As mentioned above, the primary purpose of this module is to facilitate the documentation and creation of an XML schema derived from the TEI Guidelines. The following elements are provided for this purpose:

  • schemaSpec (schema specification) generates a TEI-conformant schema and documentation for it.
  • moduleSpec (module specification) documents the structure, content, and purpose of a single module, i.e. a named and externally visible group of declarations.
  • moduleRef (module reference) references a module which is to be incorporated into a schema.
    includesupplies a list of the elements which are to be copied from the specified module into the schema being defined.
    exceptsupplies a list of the elements which are not to be copied from the specified module into the schema being defined.
  • specGrp (specification group) contains any convenient grouping of specifications for use within the current module.
  • specGrpRef (reference to a specification group) indicates that the declarations contained by the specGrp referenced should be inserted at this point.
  • attRef (attribute pointer) points to the definition of an attribute or group of attributes.
  • elementRef points to the specification for some element which is to be included in a schema.

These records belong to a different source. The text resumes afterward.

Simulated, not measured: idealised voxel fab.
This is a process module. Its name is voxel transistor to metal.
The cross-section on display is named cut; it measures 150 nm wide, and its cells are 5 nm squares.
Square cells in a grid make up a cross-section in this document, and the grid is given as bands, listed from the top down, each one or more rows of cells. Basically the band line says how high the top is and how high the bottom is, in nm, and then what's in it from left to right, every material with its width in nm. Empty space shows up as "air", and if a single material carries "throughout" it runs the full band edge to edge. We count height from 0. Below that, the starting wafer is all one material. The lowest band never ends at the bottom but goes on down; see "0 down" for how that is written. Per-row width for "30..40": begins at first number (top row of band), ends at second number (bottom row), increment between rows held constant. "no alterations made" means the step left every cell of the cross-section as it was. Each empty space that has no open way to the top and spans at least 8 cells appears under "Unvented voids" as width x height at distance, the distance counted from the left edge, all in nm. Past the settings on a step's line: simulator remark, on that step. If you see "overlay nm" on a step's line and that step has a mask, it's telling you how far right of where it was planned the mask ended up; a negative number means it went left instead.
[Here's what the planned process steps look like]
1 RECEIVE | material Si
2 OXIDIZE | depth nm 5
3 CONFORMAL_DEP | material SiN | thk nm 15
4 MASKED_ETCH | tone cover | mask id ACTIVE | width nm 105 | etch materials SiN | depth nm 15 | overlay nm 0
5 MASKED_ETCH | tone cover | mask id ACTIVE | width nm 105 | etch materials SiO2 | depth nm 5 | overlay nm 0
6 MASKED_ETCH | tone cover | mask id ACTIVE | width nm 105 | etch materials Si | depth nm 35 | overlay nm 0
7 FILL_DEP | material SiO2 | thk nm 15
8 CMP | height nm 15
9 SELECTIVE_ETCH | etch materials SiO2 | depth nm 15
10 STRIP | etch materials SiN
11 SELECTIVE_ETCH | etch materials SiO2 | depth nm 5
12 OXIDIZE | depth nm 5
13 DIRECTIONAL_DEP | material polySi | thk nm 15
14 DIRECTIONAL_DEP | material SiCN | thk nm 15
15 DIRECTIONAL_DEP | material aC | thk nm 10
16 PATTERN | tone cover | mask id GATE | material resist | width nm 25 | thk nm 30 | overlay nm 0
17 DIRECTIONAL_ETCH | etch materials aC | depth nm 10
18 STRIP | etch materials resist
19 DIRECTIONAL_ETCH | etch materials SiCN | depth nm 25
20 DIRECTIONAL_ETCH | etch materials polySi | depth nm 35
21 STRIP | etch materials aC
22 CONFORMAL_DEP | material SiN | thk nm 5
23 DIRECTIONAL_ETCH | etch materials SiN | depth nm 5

A module is a convenient way of grouping together element and other declarations, and of associating an externally-visible name with the resulting group. A specification group performs essentially the same function, but the resulting group is not accessible outside the scope of the ODD document in which it is defined, whereas a module can be accessed by name from any TEI schema specification. Elements, and their attributes, element classes, and patterns are all individually documented using further elements described in section 23.3 Specification Elements below; part of that specification includes the name of the module to which the component belongs.

An ODD processor generating XML DTD or schema fragments from a document marked up according to the recommendations of this chapter will generate such fragments for each moduleSpec element found. For example, the chapter documenting the TEI module for names and dates contains a module specification like the following:
<moduleSpec ident="namesdates">
 <idno type="FPI">Names and Dates</idno>
 <desc>Additional elements for names and dates</desc>
</moduleSpec>
together with specifications for all the elements, classes, and patterns which make up that module, expressed using elementSpec, classSpec, or macroSpec elements as appropriate. (These elements are discussed in section 23.3 Specification Elements below.) Each of those specifications carries a module attribute, the value of which is namesdates. An ODD processor encountering the moduleSpec element above can thus generate a schema fragment for the TEI namesdates module that includes declarations for all the elements (etc.) which reference it.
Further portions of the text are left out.